There’s something reassuring about seeing an old-fashioned bronze handrail when you’re out and about. Bronze handrails, like the ones featured here, project a sense of class that’s difficult to replicate. It’s difficult to say exactly what it is about these handrails that’s so appealing – maybe it’s the way they invoke memories of a stylish bygone era, before the days of automatic doors and people talking on mobile phones. Maybe it’s the thought that when you went into a building that had bronze handrails outside, you were going somewhere you could trust – after all, they’d had enough thought to consider the safety of people coming in and out – but they were able to look good doing it.

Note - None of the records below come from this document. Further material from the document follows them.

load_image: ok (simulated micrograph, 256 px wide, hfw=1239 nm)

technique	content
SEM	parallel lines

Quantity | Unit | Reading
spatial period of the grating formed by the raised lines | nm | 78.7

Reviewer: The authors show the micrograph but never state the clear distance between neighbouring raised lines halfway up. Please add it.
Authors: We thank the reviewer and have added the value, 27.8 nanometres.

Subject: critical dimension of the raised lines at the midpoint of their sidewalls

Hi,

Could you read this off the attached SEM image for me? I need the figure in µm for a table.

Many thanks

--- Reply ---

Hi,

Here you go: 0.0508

So where did this elegant trend begin? And could it make a comeback in the future? Although the earliest versions of bronze alloys date back thousands of years, it wasn’t until the early 20th century that bronze began to take off as a construction material. From then, bronze handrails began to pop up across the United States as well as Great Britain.
Proprietors soon realised that giving this elegant feel to the front of their buildings improved their image in the minds of the public, who associated the look with a higher level of style and class and the handrails soon became all the rage for any establishment that wanted to be seen as more upmarket than its competitors.
So why is bronze not used as much now? As with many things, the answer probably lies with money. Businesses took advantage of cheaper materials that didn’t look as good but would save them money and therefore, iron became the choice when building metal railings or handrails, even though it was of inferior quality compared to bronze.
But is it coming back? Appearance counts for a lot in today’s world and although many have had to be very careful when it comes to spending due to the economic climate of the last few years, bronze does seem to be coming back into fashion as part of the wider hunger for all things retro. Also, a shiny bronze handrail or railing has more of a “new” feel to it, compared to an iron one that has been painted over.